By EMMALEE C. TORISK

etorisk@vindy.com

STRUTHERS

In Scott Stoddart’s seventh-grade science classroom, each new day means a new challenge for students, a new goal he’s hopeful they will reach by the end of the class period.

But during fifth period Monday, in the midst of an experiment meant to illustrate why elements behave the way they do, Stoddart found himself on the other side of his teaching philosophy. Despite his best attempts, the glass bottle wrapped around the middle with nail polish remover-soaked string, lit on fire and dunked into a vat of icy water, refused to break in half as it had during previous class periods.

Stoddart embraced the experiment’s failure as a teachable moment.

“You hear all the time about items that work, that are successful,” said Stoddart, addressing his class of 25. “What you don’t hear about are how many times it didn’t work. It is a lot of trial and error, a lot of problem solving.”

The type of problem-based learning that Stoddart emphasizes in his science classroom — in which the teacher functions more as a guide than as an authority, and where students often work together in groups — will by this fall become an essential component of curricula across the district.

No longer will science, technology, engineering and mathematics be limited to those individual courses; instead, “everything we do,” from language arts to social studies, will be infused with STEM, said Joseph Nohra, superintendent of Struthers schools.

“It’s not just teaching science and math,” he said. “It starts with students coming up with problems and ways to solve them.”

Nohra said this infusion of STEM into the district’s classrooms has happened slowly over the past few years, but that it continually has increased every year. So, when he took the helm of the district in early 2013, he made it a priority to more aggressively move forward and to incorporate intensive STEM education into all levels at Struthers.

“Building STEM-based curriculum and building STEM-based careers is a matter of national security,” Nohra said. “We don’t have enough folks entering these professions.”

In the coming academic year and beyond, all students at Struthers Elementary School, from kindergarten through the fourth grade, will get a “taste of science and math” every day through a variety of STEM-focused special assignments and hands-on activities.

All fifth- and sixth-graders, then, will take a nine-week-long STEM course that will be alternated throughout the year with other specialized classes, such as physical education and art.

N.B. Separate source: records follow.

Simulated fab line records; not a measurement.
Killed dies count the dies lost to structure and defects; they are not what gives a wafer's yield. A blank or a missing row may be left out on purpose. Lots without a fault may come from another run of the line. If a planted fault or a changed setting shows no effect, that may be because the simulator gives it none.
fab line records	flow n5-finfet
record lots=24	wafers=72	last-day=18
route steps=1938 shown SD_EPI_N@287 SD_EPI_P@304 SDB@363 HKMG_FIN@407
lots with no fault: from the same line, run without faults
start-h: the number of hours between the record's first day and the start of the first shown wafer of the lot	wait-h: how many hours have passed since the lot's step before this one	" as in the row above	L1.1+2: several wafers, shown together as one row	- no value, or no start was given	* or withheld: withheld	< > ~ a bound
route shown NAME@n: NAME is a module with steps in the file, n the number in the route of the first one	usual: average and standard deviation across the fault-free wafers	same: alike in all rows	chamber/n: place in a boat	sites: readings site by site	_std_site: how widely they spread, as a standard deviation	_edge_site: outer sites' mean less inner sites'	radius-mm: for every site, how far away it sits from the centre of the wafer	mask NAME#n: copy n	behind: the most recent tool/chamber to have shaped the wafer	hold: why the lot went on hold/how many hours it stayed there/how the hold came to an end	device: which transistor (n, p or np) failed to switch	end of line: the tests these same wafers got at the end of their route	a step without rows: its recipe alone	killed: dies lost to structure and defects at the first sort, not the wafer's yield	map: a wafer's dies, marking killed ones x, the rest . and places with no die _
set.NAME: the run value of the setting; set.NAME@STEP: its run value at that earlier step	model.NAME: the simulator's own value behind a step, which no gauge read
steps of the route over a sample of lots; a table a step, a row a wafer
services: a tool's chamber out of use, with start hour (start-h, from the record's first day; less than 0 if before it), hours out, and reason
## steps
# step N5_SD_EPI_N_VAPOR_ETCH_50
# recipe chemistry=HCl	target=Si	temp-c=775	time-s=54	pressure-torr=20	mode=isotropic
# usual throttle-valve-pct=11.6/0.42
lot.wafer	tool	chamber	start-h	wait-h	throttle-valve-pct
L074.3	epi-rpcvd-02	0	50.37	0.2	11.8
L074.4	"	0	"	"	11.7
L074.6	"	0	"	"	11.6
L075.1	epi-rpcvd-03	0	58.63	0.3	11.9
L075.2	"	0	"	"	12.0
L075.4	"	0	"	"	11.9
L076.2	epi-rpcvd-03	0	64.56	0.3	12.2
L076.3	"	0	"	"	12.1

And sometime in the next couple of years, students in the seventh and eighth grades will have the opportunity to participate in a self-contained STEM classroom in which STEM immersion would happen all day, every day for the entire school year.

Finally, Struthers is working with other school districts — Austintown, Canfield and Poland — and the Mahoning County Educational Service Center to create a collaborative STEM-designated school that would house ninth- and 10-graders. Students enrolled there would retain their home schools, said Ron Iarussi, superintendent of the MCESC, and would “hopefully develop a better understanding of what [STEM] careers they want to become involved in.” A location for the school hasn’t yet been identified, he added.

Pete Pirone, principal of Struthers Middle School, said though schools previously hadn’t emphasized STEM to the extent they now do, such exposure is necessary to ready students “for the next generation of jobs.”

Stoddart said it’s critical for problem solving to move beyond the ability to answer a question on a piece of paper and shift toward addressing real-life scenarios — something that often frustrates his students.

But Emily Evinsky, 13, a student in Stoddart’s class, said she enjoys science and may even consider a career in it. “It’s nice learning about how life works,” she said.